MISS SADIE THOMPSON
1953, Sony Repertory, 91 min, USA, Dir: Curtis Bernhardt

After she’s forced to leave Hawaii when her Honolulu singing job goes kaput, hard-luck dame Sadie Thompson (Rita Hayworth) is stranded on the isle of Samoa, which is home to a U.S. Army base. She’s befriended by well-meaning, lovable GI hunk Aldo Ray as well as his soldier pals (including a young Charles Bronson). But dirty-minded lay minister and self-righteous gadabout Jose Ferrer, laying over with his wife on a trip, believes she is nothing more than a common prostitute and is offended by her presence. He takes it upon himself to make Sadie’s life a living hell until he can get her deported back to the States. Although Rita’s singing voice was dubbed by Jo Ann Greer, you would never know it during the musical numbers - she is positively dynamite performing "Hear No Evil," "The Heat Is On," and "Blue Pacific Blues." Originally shot in 3-D, this is a terrific color remake of W. Somerset Maugham’s classic tale “Miss Thompson,” first filmed in 1932 as RAIN by director Lewis Milestone with Joan Crawford.


KISS ME KATE
1953, Warner Bros., 109 min, USA, Dir: George Sidney

This adaptation of the Broadway hit is often cited as one of the best 3-D films of the 1950s. As divorced actors reuniting for a musical production of Shakespeare’s The Taming of the Shrew, Kathryn Grayson and Howard Keel get to sing some "wunderbar" Cole Porter songs, along with the great Ann Miller (“Too Darn Hot”). As you’d expect of a Golden Age MGM musical, the dancing is as marvelous as the Oscar-nominated score, with choreography by Hermes Pan (and ace hoofer/future director Bob Fosse in the role of Hortensio).
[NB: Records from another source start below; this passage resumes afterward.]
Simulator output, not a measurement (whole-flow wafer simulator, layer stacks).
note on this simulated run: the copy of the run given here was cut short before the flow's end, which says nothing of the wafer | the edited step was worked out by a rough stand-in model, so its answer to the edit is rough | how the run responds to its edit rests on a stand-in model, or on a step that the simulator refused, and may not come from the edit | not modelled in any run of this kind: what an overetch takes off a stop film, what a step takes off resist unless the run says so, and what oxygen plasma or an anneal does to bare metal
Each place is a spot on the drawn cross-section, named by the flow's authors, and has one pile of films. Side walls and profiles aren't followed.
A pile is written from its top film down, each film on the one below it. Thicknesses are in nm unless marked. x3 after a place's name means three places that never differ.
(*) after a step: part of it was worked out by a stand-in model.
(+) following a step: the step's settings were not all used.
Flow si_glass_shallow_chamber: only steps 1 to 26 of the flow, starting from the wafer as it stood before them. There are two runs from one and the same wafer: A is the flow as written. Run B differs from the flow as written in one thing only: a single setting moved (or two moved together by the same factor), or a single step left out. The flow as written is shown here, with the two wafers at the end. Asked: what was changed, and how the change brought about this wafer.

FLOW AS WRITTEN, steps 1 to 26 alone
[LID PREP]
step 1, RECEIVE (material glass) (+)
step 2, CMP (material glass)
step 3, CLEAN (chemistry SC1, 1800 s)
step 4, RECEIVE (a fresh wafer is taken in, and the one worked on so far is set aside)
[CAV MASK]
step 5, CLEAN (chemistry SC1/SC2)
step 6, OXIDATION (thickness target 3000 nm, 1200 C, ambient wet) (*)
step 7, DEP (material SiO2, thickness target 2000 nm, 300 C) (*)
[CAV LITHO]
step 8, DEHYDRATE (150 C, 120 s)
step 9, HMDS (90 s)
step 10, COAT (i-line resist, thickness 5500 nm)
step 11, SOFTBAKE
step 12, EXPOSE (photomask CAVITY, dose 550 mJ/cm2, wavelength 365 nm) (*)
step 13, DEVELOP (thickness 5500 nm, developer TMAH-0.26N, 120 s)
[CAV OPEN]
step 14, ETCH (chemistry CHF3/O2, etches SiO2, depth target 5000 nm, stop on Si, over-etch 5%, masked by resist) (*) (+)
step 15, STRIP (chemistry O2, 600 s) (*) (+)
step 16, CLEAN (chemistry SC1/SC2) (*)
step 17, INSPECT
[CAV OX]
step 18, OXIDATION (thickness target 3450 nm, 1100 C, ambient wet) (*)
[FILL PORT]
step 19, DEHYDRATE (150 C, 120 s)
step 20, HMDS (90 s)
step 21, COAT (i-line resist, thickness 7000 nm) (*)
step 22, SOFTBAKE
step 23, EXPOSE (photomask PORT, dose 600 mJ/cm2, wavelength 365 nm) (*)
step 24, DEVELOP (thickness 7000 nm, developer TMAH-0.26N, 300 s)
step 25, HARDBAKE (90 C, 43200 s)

LETTER FROM AN UNKNOWN WOMAN
1948, Paramount, 86 min, USA, Dir: Max Ophüls

Was there ever a more swooningly romantic film than Max Ophüls’ American masterpiece? This is a love story that sidesteps all the sentimental Hollywood contrivances too often afflicting movie romances of the era. Shy young Lisa (Joan Fontaine) grows into womanhood while nurturing a lifelong love-from-afar for debonair composer and worldly lothario Stefan Brand (Louis Jourdan), who lives upstairs in her building. Even after she enjoys a brief tryst with Brand, Lisa’s dreams seem destined to evaporate into thin air. Ophüls’ device of Brand, finally learning of Lisa’s deep feelings from a letter to him as he readies for a duel at dawn, bookends the narrative with a tragic anguish that is extremely moving.